Anyone have this issue where they just get… extremely lazy or demotivated?

Especially when it’s going well?

Yes, complacency and being overwhelmed are two completely different things… but I’ve had so much trouble with both.

I’ve had several small businesses over the years. All of it go well, then I fuck it up.

Recently, I started a store selling things. It’s going really well… but of course… I should be diversifying my inventory. Because some months I would literally make $100, and other months, I’d make $15,000. I have a LOT of free time, and A LOT of ideas, I have 4 things swirling in my head that I know I should get started on.

But it feels like I’m just STUCK. In the back of my head I always think “I have so much on my plate already… I have to make this, and ship that, it’s too much!” But I look at my day and I literally spend 3 hours working… I have so much free time to work on other things.

It’s complacency. “It’s going good enough, so why work harder”, even though I know those $100 months are scary and I might not be able to make enough to pay my rent…

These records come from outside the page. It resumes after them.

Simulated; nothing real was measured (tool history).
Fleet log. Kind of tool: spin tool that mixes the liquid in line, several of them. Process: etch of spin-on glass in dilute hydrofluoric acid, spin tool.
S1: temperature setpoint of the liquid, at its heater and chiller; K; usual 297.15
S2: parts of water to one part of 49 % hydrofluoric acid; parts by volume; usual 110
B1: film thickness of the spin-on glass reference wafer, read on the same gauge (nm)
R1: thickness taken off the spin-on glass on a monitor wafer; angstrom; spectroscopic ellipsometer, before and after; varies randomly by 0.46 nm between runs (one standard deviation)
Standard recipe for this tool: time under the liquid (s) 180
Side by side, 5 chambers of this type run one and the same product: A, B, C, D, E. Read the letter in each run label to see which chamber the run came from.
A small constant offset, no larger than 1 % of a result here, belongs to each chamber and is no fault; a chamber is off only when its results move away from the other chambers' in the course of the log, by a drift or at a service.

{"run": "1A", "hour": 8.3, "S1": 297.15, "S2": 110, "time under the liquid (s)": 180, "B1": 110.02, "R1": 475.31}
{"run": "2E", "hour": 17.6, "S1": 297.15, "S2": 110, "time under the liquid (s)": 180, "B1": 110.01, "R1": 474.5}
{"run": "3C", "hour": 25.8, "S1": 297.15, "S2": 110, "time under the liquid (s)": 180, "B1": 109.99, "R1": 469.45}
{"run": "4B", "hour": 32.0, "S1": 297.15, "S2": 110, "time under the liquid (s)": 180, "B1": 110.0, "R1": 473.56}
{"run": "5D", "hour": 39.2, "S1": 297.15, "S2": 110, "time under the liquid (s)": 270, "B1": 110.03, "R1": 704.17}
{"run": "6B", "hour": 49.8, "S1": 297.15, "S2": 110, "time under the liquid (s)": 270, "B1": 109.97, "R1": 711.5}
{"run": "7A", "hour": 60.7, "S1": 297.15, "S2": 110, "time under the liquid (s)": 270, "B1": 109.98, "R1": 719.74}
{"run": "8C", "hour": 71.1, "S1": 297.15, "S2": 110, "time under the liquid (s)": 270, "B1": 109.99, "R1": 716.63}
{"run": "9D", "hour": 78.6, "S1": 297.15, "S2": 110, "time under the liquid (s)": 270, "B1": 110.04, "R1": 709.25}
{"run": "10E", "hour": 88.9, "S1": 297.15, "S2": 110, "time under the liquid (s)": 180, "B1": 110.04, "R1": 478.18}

I know I should start those 4 other things I have in my head. For example, I used to make custom furniture and I get commissioned for it. It’s easy, I’m experienced, I already have the clients, and it’ll help out with paying for things on those $100/months.

But… I just sit here. Typing on Reddit instead of just doing it.

I need a way to light a fire under my ass… but I always feel either overwhelmed or complacent.